Trust in the media: why the US is more polarised than the UK

John Burn-Murdoch at the Financial Times is the doyen of the info-graphic. He is a columnist and chief data reporter at the FT and a senior fellow at LSE data science. No one does a better job of creating striking visual images for data of all kinds. On 9 January Burn-Murdoch posted a graphic which illustrated the very different levels of trust in different news organisations by the Right and Left in Britain and America (see below).
(Copyright FT)
What is immediately striking is the different levels of trust in news media organisations in Britain and America according to YouGov. In the UK the gap in trust in particular newspapers, magazines and TV news organisations between Conservative and Labour voters is reassuringly small. In the cases of the BBC and Channel 4 News, it is perhaps surprisingly small.
The graphic shows that when asked how trustworthy do you rate the news reported by the following media organisations, most Labour and Conservative voters tend to vote the same way. The biggest negative votes were from Labour voters for The Sun, The Daily Mail, The Express, The Telegraph and GB News. The biggest negative votes from Conservative voters were for The Guardian, Private Eye, The Mirror and The New European. No surprises here.
More interesting, though again not surprising, were the news organisations who were trusted almost equally by Conservative and Labour voters: the FT, the BBC, Reuters, the Economist, Sky, Channel 5, Times Radio, LBC, the Metro and The Spectator.

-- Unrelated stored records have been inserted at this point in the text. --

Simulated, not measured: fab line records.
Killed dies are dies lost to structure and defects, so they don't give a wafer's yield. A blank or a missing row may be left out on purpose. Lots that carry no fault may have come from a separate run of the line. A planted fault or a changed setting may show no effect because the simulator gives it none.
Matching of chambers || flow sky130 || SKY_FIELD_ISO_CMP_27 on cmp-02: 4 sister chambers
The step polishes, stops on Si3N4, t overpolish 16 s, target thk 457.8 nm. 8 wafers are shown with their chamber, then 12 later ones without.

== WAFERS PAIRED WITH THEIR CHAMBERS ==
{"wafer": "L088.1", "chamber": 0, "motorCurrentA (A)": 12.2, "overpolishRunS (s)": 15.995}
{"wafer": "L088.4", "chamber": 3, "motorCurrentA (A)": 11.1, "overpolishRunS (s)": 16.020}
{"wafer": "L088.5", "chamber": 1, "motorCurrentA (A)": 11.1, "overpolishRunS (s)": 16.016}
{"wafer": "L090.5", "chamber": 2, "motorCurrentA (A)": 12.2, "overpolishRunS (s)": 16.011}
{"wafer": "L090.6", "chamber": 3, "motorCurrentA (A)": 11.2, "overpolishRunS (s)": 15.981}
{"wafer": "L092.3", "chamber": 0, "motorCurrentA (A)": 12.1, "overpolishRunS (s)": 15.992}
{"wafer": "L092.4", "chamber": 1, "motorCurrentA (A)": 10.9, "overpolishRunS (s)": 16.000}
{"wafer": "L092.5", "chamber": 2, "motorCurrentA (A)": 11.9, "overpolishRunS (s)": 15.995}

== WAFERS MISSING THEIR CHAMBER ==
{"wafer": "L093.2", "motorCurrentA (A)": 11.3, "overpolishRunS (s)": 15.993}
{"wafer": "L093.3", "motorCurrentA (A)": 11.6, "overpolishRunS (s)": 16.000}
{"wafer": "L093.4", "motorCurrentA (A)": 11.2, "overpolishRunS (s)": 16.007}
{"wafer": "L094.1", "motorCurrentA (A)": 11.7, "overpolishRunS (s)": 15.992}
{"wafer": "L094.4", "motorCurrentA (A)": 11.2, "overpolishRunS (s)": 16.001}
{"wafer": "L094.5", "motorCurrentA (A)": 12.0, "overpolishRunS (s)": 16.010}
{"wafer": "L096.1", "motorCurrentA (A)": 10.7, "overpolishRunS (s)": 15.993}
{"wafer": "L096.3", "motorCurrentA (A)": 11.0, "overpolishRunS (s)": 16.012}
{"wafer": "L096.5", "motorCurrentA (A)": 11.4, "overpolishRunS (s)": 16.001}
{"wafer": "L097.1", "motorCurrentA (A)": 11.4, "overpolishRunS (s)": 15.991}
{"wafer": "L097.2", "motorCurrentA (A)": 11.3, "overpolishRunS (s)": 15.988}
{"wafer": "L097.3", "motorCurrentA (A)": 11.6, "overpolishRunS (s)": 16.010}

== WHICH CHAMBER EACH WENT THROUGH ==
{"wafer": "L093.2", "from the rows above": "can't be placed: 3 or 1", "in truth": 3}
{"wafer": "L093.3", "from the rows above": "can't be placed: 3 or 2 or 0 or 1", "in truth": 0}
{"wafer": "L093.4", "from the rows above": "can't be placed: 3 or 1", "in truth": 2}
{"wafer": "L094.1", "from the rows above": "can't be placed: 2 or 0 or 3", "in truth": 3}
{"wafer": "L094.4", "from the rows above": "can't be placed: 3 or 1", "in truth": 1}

And then there are the figures for those news organisations/outlets which are considered most and least trustworthy by both Left and Right. The least trusted include the Sun, the Star and the Mirror. The most trusted include the FT, the Economist and the traditional TV news organisations such as ITV and the BBC.
What is really striking though, is what happens if you compare these British figures with those of Democrat and Republican voters when asked which US news organisations they most trust. Suddenly the gap widens spectacularly, whichever news outlet they are asked about, whether TV news, magazines or newspapers. A few are trusted by Democrats and Republicans alike: Business Insider, the National Review and, astonishingly, the New York Post.
But, by and large, the gap is enormous when it comes to PBS, the BBC, AP, all the US TV news networks, the New York Times and the Washington Post, highbrow weekly magazines like the New Yorker and the Atlantic, and, less surprisingly, MSNBC, Fox News and CNN.
It would be interesting to see how these figures compare with twenty years ago, when TV news, in particular, was less polarised, or even a few years ago before the New York Times and the Washington Post moved to the Left.
An interesting litmus test is the coverage of Israel, the three college presidents (MIT, UPenn and Harvard) or race in America since the Floyd affair, though this isn’t specified in Burn-Murdoch’s infographic. In Britain, clearly Brexit has polarised opinion more than any other subject, hence the unpopularity of the New European among many Conservative voters.
What is also unclear is whether this polarisation will get worse in the future. The more Left-wing the BBC is seen by its critics, the more one might expect its trustworthiness among Conservative voters to fall. But BBC News (and Channel 4 News) executives will be delighted by these polls.
The last word should go to Burn-Murdoch who accompanied the graphic with a few tweets. The first said, “It always blows my mind how much wider the partisan trust gap is for US media compared to the UK. Most British media is trusted (or distrusted about equally by supporters of both major parties. That’s true of virtually no US media org. Deeply corrosive for US society.”
He also wrote, “Total number of UK news orgs with positive net trust among both Labour and Conservative supporters: 13. Total number of US news orgs with positive net trust among both Dems and Reps: 2 (Wall Street Journal and Forbes).”
This was followed by another tweet: “Then you have the additional problem that no single US news source is consumed by more than 25% of Americans, whereas 60% of Brits regularly watch/read/listen to the BBC, Far harder for partisan echo chambers to form in UK than US.”
In this election year in both Britain and America, these figures about trust in the media and polarisation could be among the most interesting to follow.